Why GaN-on-Si for Baking?
GaN-on-Si devices are targeted to underpin solid-state RF energy systems, offering an ideal balance of performance, power efficiency, small size and reliability, at an increasingly attractive cost structure at scaled volume production levels. The performance benefits are evident—GaN-on-Si can deliver exceptional power and frequency capability in addition to higher scalable raw power density and higher efficiency than afforded by LDMOS. With GaN-on-Si’s scalability to 8-inch substrates, it is expected to yield RF devices that are more cost effective at scaled volume production levels than LDMOS in dollars per watt. For system designers and commercial OEMs weighing up total system bill of materials and performance for solid-state RF energy applications, GaN-on-Si is a viable and increasingly attractive solution.
Why SSRFE for Baking?
Today’s magnetron-based microwave ovens are unable to adapt to the energy being reflected from the food into the cavity, instead often relying on a rotating turntable at the base of the cavity to aid the heat distribution. This imprecise delivery of energy often results in overcooking and hot spots that can lower a food’s nutritional value, and cold spots that can negatively impact a meal or dining experience.
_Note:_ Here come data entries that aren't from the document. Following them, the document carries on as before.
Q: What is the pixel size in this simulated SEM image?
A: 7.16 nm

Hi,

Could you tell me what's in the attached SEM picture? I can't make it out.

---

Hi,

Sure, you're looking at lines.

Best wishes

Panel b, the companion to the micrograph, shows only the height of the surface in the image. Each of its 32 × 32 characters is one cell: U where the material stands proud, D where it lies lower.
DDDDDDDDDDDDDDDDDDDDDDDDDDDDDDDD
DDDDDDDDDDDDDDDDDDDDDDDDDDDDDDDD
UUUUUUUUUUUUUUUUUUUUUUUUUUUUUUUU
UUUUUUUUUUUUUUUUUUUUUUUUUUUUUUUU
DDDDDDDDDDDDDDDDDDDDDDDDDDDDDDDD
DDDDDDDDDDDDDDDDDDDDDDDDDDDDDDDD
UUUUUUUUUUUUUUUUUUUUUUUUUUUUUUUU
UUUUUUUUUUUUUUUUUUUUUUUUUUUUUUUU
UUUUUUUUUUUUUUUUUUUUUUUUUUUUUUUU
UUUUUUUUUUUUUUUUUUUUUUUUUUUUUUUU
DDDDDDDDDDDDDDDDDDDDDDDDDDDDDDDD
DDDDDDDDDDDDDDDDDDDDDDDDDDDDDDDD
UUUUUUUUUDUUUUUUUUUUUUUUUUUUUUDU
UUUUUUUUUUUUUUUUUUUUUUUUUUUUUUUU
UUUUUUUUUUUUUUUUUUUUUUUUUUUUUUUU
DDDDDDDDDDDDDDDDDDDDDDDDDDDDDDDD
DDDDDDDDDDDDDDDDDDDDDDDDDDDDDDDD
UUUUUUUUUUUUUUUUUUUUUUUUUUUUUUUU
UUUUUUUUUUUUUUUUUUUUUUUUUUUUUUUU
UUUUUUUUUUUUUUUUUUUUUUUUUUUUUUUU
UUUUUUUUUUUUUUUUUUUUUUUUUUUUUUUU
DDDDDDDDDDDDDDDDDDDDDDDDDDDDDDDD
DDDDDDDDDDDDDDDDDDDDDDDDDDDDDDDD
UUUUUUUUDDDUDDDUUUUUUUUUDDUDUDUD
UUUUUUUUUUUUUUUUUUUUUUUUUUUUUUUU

But through the use of multiple solid-state power amplifiers and antennas with closed-loop control between the RF amplifier and RF synthesizer to adjust for energy absorption and radiation, energy can now be directed with great precision to its target, ensuring optimal temperature control.
Instead of relying on moisture sensors to measure humidity in the cavity, solid-state microwave ovens measure the properties of the food as it cooks or bakes, and adapt accordingly to changing load conditions or the current condition of the food. This results in increased retention of the nutrients, moisture and flavors of the food.
Consumers will benefit from SSRFE in significant ways centric to system reliability, food processing speed and throughput. The evolution of the solid-state microwave oven is expected to result in a device that is capable of cost-effective baking with unprecedented efficiency, ensuring a cake rises and bakes evenly, and cupcakes on the outer rim of the pan bake as evenly as those in the center. Additionally, the preciseness of the controllable solid-state energy offers opportunities to save energy, money and time in the kitchen, offering the benefit of consistency over the life of the appliance.
As RF energy applications continue to emerge, MACOM remains committed to driving RF GaN-on-Si solutions to enable SSRFE in commercial applications at cost-effective production levels. RF energy for baking is a concept still in its infancy, but as solid-state microwave ovens begin to emerge on the market and continue to demo successfully, such as MACOM’s demonstration at EDICON 2017, the potential and promised benefits are something the industry can get excited about.